Tuesday, 25 April 2017

There are great films about ageing but this isn't one

Jenny is underwhelmed by The Sense of an Ending

Julian Barnes’ very short book left me underwhelmed in 2011, wondering why it had won the Booker prize, and Ritesh Batra's film of the book has left me even more so. What happens? Nothing much, though the little that does happen seems intended to be have tremendous meaning.

Image resultTony Webster (Jim Broadbent) is a prosperous ageing man who potters about repairing and selling vintage cameras. He has been a bystander in his own life where his short temper, charmless indifference to others and lack of emotional intelligence have probably lost him his marriage. His only daughter is about to give birth and he also risks losing connection with her. Then he gets a letter which sets him on a quest – to do what exactly? Discover himself? Find out what he has resolutely ignored for so many years? Get redemption? His former girlfriend Veronica (Charlotte Rampling, whose stare could freeze a thousand ex boyfriends) and his former wife (Harriet Walter) do their best to treat him with the impatience he deserves.

The film’s attempts at a final twist are undermined by its conformity to the late film critic Roger Ebert’s Rule of Economy of Characters. This is the one where an underdeveloped character who seems extraneous to the plot turns out to be essential to it, so any experienced movie-goer will guess the drifty non-ending long before it happens.
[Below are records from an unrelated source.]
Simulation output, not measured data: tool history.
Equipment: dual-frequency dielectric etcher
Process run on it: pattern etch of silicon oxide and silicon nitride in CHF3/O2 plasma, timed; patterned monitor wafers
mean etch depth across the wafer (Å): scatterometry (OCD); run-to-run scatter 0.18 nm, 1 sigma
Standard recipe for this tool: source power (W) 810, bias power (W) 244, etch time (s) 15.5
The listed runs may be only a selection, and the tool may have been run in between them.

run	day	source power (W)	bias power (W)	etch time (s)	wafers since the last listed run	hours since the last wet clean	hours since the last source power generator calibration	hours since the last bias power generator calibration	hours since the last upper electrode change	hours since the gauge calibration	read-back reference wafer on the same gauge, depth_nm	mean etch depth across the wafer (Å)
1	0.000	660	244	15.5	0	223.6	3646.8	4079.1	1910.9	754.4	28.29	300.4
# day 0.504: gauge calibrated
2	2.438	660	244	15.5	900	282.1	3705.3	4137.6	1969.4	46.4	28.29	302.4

I don’t think we do films about ageing at all well in the UK. The films pass the time pleasantly enough and are then instantly forgettable. For instance, there’s cute-and-quirky (Best Marigold Hotel), embarrassing (Venus: Peter O’Toole getting over-personal with a young woman) sentimental (Quartet: old thesps do their thing), suppressed melodrama (45 Years) or just dull (Another Year).  Where casting is concerned, there seems to be a serious lack of imagination. The same small group of actors comes round again and again:

‘Shall we cast Bill this time so that he can do his full Nighy, or maybe give Tom W another go?’
‘Nah, let’s stick to good old Jim.’

Jim Broadbent does his best with the leading part here, though somehow he seems too twinkly and whimsical to be convincing as the curmudgeonly Tony. Now that a few days have passed, I find it hard to remember how this performance was all that different from what he did as Nick in Le Weekend, John in Iris, Father Flood in Brooklyn or Tom in Another Year.

It is possible to make enthralling films about older people without patronizing or stereotyping. Alexander Payne has done it at least twice with About Schmidt and Nebraska. Both these films also feature disastrously unaware and unlikeable ageing men and have you squirming with pity, fervently hoping that you don’t recognise yourself in their dilemmas - and smiling. Clint Eastwood did it in his gripping Gran Torino. Michael Haneke brought his merciless eye to Amour. Nor does such a film have to be either grim or sentimental: Iñárritu’s Birdman (Michael Keaton plays an ageing actor who is desperate to reprise his fame as a superhero) was to me one of the funniest films of 2014. 

The film industry has grasped that there are large numbers of baby-boomers who like cinema and who might enjoy seeing their own age group on screen. But producers need to do better than The Sense of an Ending. No one in the sparsely populated Islington Vue audience seemed to be under sixty but we all filed out silently with what looked to me like pretty doleful faces.


and Joe remembers the Booker Prize gossip  

I haven’t seen the film and can’t remember much about the book. But I do remember the apparent randomness of the Man Booker Prize judging process the year it won. First the short list put the cat among the pigeons by dissing a bunch of recognised heavyweight authors, who had published that year, in favour of unknowns and novices. Of the six authors on the list, only Julian Barnes had a track record.

This seemed bold and refreshing until the chair, a retired spy, and another of the judges, an MP, expressed their preferences for “readable” books that “zipped along” – arbitrary criteria, surely, for a literary prize. Cue howls of protest from those who felt that zippy readable books were already sufficiently rewarded by profitable book sales. 

Two separate kinds of objection – the principled one that the winner should be a book of serious literary merit, and the personal one that Marty, let’s say, or Ian or Salman shouldn’t be pushed out by some writer we’d never heard of – inevitably got muddled in the press reports. When the judges finally settled on The Sense of an Ending, a relatively insubstantial book, it felt, rightly or wrongly, as though the judges had been cowed by the old boys’ club.